Neil DeGrasse Tyson is okay with the ending of Interstellar
This post and video contain major plot details from Interstellar.
Renowned astrophysicist Neil DeGrasse Tyson has earned a reputation for “ruining” movies by pointing out their scientific inaccuracies. His complaints previously motivated James Cameron to change an incorrect star field for Titanic’s rerelease. He also took to Twitter to nitpick the various scientific errors in Gravity. (Although, strangely, he has no problems with the movie Deep Impact.) While Tyson again took to Twitter to “review” Christopher Nolan’s space epic, Interstellar, he was fairly gentle on the sci-fi flick. And now he’s coming out in defense of the film’s high-concept ending in a new video for Business Insider.
At the film’s end, Cooper (Matthew McConaughey) travels into a black hole and winds up in a mysterious “Tesseract” that essentially gives him windows to his daughter’s childhood. From there Coop is able to manipulate gravity to send messages to the past and start the chain of events that will lead him to space (and save humanity). While some have claimed this creates a time paradox, Tyson argues that in a hypothetical fifth dimension time could function in an non-linear manner which would essentially make questions of time paradoxes irrelevant (because all of time is happening at once).

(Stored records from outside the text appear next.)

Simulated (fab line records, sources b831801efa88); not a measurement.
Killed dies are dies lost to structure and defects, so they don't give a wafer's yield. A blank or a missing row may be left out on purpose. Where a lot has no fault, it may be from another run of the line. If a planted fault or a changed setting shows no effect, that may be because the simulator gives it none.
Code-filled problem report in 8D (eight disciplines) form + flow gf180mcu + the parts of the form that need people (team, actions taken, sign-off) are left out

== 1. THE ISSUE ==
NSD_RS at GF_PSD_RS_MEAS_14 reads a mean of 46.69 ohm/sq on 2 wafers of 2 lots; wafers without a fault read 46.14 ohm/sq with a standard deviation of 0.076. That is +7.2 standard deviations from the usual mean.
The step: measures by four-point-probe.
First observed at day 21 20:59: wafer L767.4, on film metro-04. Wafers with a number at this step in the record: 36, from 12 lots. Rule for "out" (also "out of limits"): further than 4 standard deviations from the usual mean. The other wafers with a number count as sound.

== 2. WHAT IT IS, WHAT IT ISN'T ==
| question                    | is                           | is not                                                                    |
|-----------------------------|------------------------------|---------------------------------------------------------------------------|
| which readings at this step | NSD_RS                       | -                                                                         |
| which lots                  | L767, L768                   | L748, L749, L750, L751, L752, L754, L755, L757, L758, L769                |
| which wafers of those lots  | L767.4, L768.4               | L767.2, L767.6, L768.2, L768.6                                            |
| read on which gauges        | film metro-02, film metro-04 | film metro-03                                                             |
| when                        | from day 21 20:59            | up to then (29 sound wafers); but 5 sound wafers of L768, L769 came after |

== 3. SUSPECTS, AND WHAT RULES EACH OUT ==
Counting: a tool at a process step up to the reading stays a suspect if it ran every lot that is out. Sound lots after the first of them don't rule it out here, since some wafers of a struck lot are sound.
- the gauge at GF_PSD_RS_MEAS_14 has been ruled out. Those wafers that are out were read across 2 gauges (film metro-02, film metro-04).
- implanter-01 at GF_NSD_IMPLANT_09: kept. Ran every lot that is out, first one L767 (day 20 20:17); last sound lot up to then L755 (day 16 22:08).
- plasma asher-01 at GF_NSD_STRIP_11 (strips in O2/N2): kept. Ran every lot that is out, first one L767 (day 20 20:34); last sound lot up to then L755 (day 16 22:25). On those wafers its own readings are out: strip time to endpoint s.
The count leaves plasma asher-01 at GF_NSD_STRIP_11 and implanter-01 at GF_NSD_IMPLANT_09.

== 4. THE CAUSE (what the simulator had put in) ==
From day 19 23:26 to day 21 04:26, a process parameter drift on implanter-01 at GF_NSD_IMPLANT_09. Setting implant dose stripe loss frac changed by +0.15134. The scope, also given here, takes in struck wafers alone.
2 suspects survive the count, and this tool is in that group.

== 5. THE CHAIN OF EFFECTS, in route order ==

Humans can already move easily through the three physical dimensions of space. It’s not that much of a stretch to imagine a dimension in which a human could similarly move through the fourth dimension, time. Or, as Tyson puts it, “These are fascinating questions that make great fodder for science fiction stories. And we don’t know what’s in a black hole so take it and run with it.”
So there you go, the weirdest part of Interstellar may not be based in scientific fact, but it doesn’t refute our understanding of the universe either. Perhaps next Tyson can take on Interstellar’s biggest mystery: Why Casey Affleck’s character named his son Coop Cooper.